Re: sharing fstests results (Was: [PATCH 5.15 CANDIDATE v2 0/8] xfs stable candidate patches for 5.15.y (part 1))

"Theodore Ts'o" <tytso@xxxxxxx> · Sat, 25 Jun 2022 17:50:26 -0400

On Sat, Jun 25, 2022 at 12:35:50PM -0700, Luis Chamberlain wrote:
> 
> The way the expunge list is process could simply be modified in kdevops
> so that non-deterministic tests are not expunged but also not treated as
> fatal at the end. But think about it, the exception is if the non-deterministic
> failure does not lead to a crash, no?

That's what I'm doing today, but once we have a better test analysis
system, what I think the only thing which should be excluded is:

   a)   bugs which cause the kernel to crash
   b)   test bugs
   c)   tests which take ***forever*** for a particular configuration
   	    (and for which  we probably get enough coverage through
	    other configs)

If we have a non-deterministic failure, which is due to a kernel bug,
I don't see any reason why we should skip the test.  We just need to
have a fully-featured enough test results analyzer so that we can
distinguish between known failures, known flaky failures, and new test
regressions.

So for example, the new tests generic/681, generic/682, and
generic/692 are causing determinsitic failures for the ext4/encrypt
config.  Right now, this is being tracked manually in a flat text
file:

generic/68[12]  encrypt   Failure percentage: 100%
    The directory does grow, but blocks aren't charged to either root or
    the non-privileged users' quota.  So this appears to be a real bug.
    Testing shows this goes all the way back to at least 4.14.

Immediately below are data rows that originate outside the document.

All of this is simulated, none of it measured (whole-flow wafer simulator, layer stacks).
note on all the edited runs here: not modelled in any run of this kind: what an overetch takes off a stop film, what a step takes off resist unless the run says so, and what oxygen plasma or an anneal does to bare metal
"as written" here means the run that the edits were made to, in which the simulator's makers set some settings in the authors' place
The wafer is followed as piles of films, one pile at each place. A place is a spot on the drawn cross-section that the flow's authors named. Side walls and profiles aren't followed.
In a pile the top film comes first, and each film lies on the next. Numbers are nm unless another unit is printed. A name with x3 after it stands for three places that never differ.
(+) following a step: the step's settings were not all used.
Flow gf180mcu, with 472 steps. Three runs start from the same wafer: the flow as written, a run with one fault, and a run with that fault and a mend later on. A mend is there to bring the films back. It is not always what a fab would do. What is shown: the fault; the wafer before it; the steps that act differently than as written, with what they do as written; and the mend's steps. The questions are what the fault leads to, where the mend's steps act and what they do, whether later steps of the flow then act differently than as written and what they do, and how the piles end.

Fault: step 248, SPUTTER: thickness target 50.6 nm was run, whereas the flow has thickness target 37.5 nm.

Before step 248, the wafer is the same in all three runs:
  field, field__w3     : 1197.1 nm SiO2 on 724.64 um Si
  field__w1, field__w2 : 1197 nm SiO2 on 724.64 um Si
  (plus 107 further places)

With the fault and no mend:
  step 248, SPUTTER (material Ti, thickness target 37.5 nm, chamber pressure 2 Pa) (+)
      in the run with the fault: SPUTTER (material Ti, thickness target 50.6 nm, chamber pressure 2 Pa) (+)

It's currently not tagged by kernel version, because I mostly only
care about upstream.  So once it's fixed upstream, I stop caring about
it.  In the ideal world, we'd track the kernel commit which fixed the
test failure, and when the fix propagated to the various stable
kernels, etc.

I've also resisted putting it in an expunge file, since if it did, I
would ignore it forever.  If it stays in my face, I'm more likely to
fix it, even if it's on my personal time.

> Here's the thing though. Not all developers have incentives to share.

Part of this is the amount of *time* that it takes to share this
information.  Right now, a lot of sharing takes place on the weekly
ext4 conference call.  It doesn't take Eric Whitney a lot of time to
mention that he's seeing a particular test failure, and I can quickly
search my test summary Unix mbox file and say, "yep, I've seen this
fail a couple of times before, starting in February 2020 --- but it's
super rare."

And since Darrick attends the weekly ext4 video chats, once or twice
we've asked him about some test failures on some esoteric xfs config,
such as realtime with an external logdev, and he might say, "oh yeah,
that's a known test bug.  pull this branch from my public xfstests
tree, I just haven't had time to push those fixes upstream yet."

(And I don't blame him for that; I just recently pushed some ext4 test
bug fixes, some of which I had initially sent to the list in late
April --- but on code review, changes were requested, and I just
didn't have *time* to clean up fixes in response to the code reviews.
So the fix which was good enough to suppress the failures sat in my
tree, but didn't go upstream since it was deemed not ready for
upstream.  I'm all for decreasing tech debt in xfstests; but do
understand that sometimes this means fixes to known test bugs will
stay in developers' git trees, since we're all overloaded.)

It's a similar problem with test failures.  Simply reporting a test
failure isn't *that* hard.  But the analysis, even if it's something
like:

generic/68[12]  encrypt   Failure percentage: 100%
    The directory does grow, but blocks aren't charged to either root or
    the non-privileged users' quota.....

... is the critical bit that people *really* want, and it takes real
developer time to come up with that kind of information.  In the ideal
world, I'd have an army of trained minions to run down this kind of
stuff.  In the real world, sometimes this stuff happens after
midnight, local time, on a Friday night.

(Note that Android and Chrome OS, both of which are big users of
fscrypt, don't use quota.  So If I were to open a bug tracker entry on
it, the bug would get prioritized to P2 or P3, and never be heard from
again, since there's no business reason to prioritize fixing it.
Which is why some of this happens on personal time.)

      	      	    	      	    	       - Ted